Saturday, August 05, 2006

This rosary is shot

In the Department of Odd, I ran across this rosary for sale on eBay some months ago. The seller calls it an "Old Rare Handmade Shot Bead Penance Monks Bavaria Rosary St Michael the Slayer," and says that it's made from "lead shot hand smelted into round beads approximately 10-12mm in diameter."

Shot-1

I probably don't need to point out that eBay is very much a "caveat emptor" (i.e. buyer, beware!) kind of market, and descriptions of anything on eBay should always be taken with several grains of salt. In particular, something said to be "old" or "rare" generally just means that the seller has never seen anything like it and hopes it will be worth money :).

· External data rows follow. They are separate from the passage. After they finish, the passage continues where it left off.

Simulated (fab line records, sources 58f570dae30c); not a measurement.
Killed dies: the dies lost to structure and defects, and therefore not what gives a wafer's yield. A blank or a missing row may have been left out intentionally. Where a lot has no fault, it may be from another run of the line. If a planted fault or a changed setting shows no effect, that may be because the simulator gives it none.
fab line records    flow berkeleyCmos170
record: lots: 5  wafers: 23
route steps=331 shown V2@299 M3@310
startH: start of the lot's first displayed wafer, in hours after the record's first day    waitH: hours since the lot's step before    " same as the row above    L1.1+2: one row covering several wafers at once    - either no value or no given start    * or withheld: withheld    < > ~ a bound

Without seeing this in person, I can't tell exactly how it's made or from what materials, but from the fairly good photos, it certainly does appear to be hand-made, and the round beads look like they could indeed be lead shot. I'm not sure it would have been necessary to melt and re-cast them: it seems to me that boring holes through them would have been easier.

Shot-2

The construction is a simple, common type, with each bead threaded onto a short piece of wire, which is bent into loops at each end. The marker beads (for the Our Fathers) have extra-long wires which are bent double at each end, so that the bead, which is the same size as all the others, is held in the center of the longer wire. This creates a space on either side of these beads. The medal of St. Michael (slaying the devil, a typical pose) looks like a commercial medal that has had new holes bored in it to use as a connector. The reverse of the medal is probably a Guardian Angel (angel shown watching over a child).

The cross is made from more of the round beads, threaded onto two longer pieces of wire, one for the vertical and the other for the crosspiece. The ends are bent over to secure them. As is common with this construction, it's a bit crooked, since the only thing holding the two wires at a right angle is the center bead, which looks as if it has been bored through both horizontally and vertically. It's hard to make a cross that looks good out of two wires and figure out how to join them securely at a right angle, and this has clearly been knocked around a little since it was made. Commercial crosses don't have this problem, since they're cast in one piece.

Shot-3

Finally, the seller says, "This rosary was worn made and worn by a monk and is a penance rosary made to guard against evil to remind him of God's message to take the correct way in his life. Its origin is Austria 1800+s."

That's the kind of story that always makes me skeptical. I don't know how it came into the seller's hands: if it was directly from the person who made it, all of the parts of the story could certainly be true. Otherwise it's nearly impossible to do more than guess when and where it was made, which could have been any century from the 15th to the 21st.

People tend to assume, however, that any large rosary must have been made for a monk or nun to wear on his or her belt -- and that certainly isn't always the case. Large rosaries can also be made as personal keepsakes, or as showpieces, designed to be hung on a wall or provide religious atmosphere to a room, as is often the case with the very large wooden rosaries I discussed a while back in Up Against the Wall. I also think that large rosaries suggest "extra" piety to a lot of people's minds, and so tend to be associated with priests or other "professionally" religious people.

As for the "penance" aspect, well, since it must weigh quite a bit, if someone did wear it around all the time, there might have been some penance involved. But I suspect that's the seller's way of trying to explain a rather awkward object. Catholic artifacts whose purpose isn't obvious seem to attract speculation that they must be "penitential."

I have to share a funny story about one of the rosaries from my own collection. One of the early pieces I made is a 15-decade rosary of rosewood beads, strung on black hemp. I wanted an example of a 15-decade rosary that might have been made by someone of humble origin, and it was also an excuse to display a little one-inch Franciscan "tau" cross (T-shaped) that someone brought me from Assisi years ago. There are also two very worn old medals attached, so worn that you can barely tell what they are, adding to the "old and poor" appearance -- though I shouldn't have cleaned them with metal polish, because you can now read the very un-medieval word "Chicago" on the back of one of them.

When I wear this with medieval clothing, it's usually looped and pinned over one shoulder and across my chest, and tucked into a belt at the other side, so it's rather obvious. Every so often, some would-be-witty good ol' boy with more muscle than brains spots it and says something like, "Gosh, what did YOU do, looks like you have to pray lots extra, hardy har har."

I have a dear friend who is a past mistress of the snappy comeback (I'm not) and she happened to be around for one of these occasions. Afterwards I asked her what I should have said. She told me I should just smile sweetly at the person and say, "Well, but of COURSE. I have to pray for YOU."